Smartphones are a staple of modern life and are changing how we see the world and show it to others. Almost 90% of Aussies own one, and we spend an average of 5.6 hours using them each day. Smartphones are also responsible for more than 90% of all the photographs made this year.
But compare the camera roll of a 60-year-old with that of a 13-year-old, as we recently did, and you’ll find some surprising differences. In research published in the Journal of Visual Literacy, we looked at how different generations use smartphones for photography as well as broader trends that reveal how these devices change the way we see the world.
Here are five patterns we observed.
1. We make images more casually and with a wider subject matter
Before the first smartphone camera was released in 2007, cameras were used more selectively and for a narrower range of purposes. You might only see them at events like weddings and graduations, or at tourist hotspots on holidays.
Now, they’re ubiquitous in everyday life. We use smartphones to document our meals, our daily gym progress, and our classwork as well as the more “special” moments in our lives.
Many middle-aged people use smartphones most for work-related purposes. One of our participants put it this way:
I often take photos of info I want to save, or of clients’ work when I want to then email it to myself to put on the computer. I feel like I’ve gotten a little slack on socially taking photos of friends … but in the day-to-day, I feel like I use it very practically now for basically work, grabbing a photo to upload it online somewhere.
2. We aren’t as selfie-obsessed as some would think
Our participants only used their phone’s front “selfie” camera 14% of the time. They acknowledged the stigma around selfies and didn’t want to be perceived as narcissistic.
3. We’re seeing more vertical compositions
In years past, whether you had a bulky DSLR camera or a lightweight disposable, the “default” grip was to hold it with two hands in a horizontal way. This leads to photos in landscape orientation.
But the vertical design of smartphones and accompanying apps, such as Instagram and Snapchat, are resulting in more photos in portrait orientation. Participants said holding their smartphone cameras this way was more convenient and faster.
4. We like to keep our distance
Participants made more images of people from farther away compared to getting close. Intimate “head and face” framing was only present in fewer than 10% of the images.
In one participant’s words:
I feel like my friends and I get frustrated with parents, when they’re zooming in a photo or they walk in really close. My mom would always get one like right in my face, like this is too close! I don’t want to see this. The zoom in, oh, it’s frustrating!
5. We get inspired by what we see online
Teenagers in particular mentioned social media, especially Instagram, as influencing their visual sensibilities. Older adults were more likely to attribute their sense of aesthetics to physical media, such as photography books, magazines and posters.
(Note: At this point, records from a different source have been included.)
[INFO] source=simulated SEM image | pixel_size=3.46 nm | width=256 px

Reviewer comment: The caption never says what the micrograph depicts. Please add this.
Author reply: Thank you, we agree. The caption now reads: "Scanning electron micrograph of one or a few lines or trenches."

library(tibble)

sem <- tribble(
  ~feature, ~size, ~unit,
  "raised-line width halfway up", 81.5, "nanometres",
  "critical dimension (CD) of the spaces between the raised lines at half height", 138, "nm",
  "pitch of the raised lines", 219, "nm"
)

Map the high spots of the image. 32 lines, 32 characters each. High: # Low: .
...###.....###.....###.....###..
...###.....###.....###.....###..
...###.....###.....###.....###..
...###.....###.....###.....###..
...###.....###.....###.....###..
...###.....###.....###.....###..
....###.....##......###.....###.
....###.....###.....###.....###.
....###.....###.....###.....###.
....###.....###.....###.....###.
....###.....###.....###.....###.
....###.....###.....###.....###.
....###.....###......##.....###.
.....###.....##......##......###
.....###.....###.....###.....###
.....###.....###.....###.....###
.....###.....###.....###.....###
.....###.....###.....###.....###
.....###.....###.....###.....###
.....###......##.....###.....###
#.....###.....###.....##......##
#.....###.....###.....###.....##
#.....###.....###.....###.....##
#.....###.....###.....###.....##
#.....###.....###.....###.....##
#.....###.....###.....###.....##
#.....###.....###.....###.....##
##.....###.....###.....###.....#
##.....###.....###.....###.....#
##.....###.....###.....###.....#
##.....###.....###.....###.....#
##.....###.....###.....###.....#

This aesthetic inspiration impacts what we take photos of, and also how we do it. For example, young people mentioned a centred compositional approach most often. In contrast, older generations invoked the “rule of thirds” approach more often.
One participant contrasted generational differences like this:
There seems to be a real lack of interest [by younger people] in say, composition, or the use of light or that sort of aesthetic side of getting an image. When my partner and I were kids […] our access to different aesthetics and images was actually very limited. You had the four channels on TV, you had magazines, you had the occasional film, you had record covers, and that was it, you know. Whereas, kids these days, they’re saturated with images but the aesthetic aspect doesn’t seem to be that important to them.
Why the way we make images matters
While technology is changing the way people see the world and make photographs, it’s important to reflect on why we do what we do, and with what effects.
For example, the camera angle we use might either give or take away symbolic power from the subject. Photographing an athlete or politician from below makes them look more strong and heroic, while photographing a refugee from above can make them look less powerful.
Sometimes the camera angles we use are harmless or driven by practicality – think photographing a receipt to get reimbursed later – but other times, the angles we use matter and can reinforce existing inequalities.
As the number of images made each year increases and new ways to make images emerge, being thoughtful about how we use our cameras or other image-making technology becomes more important.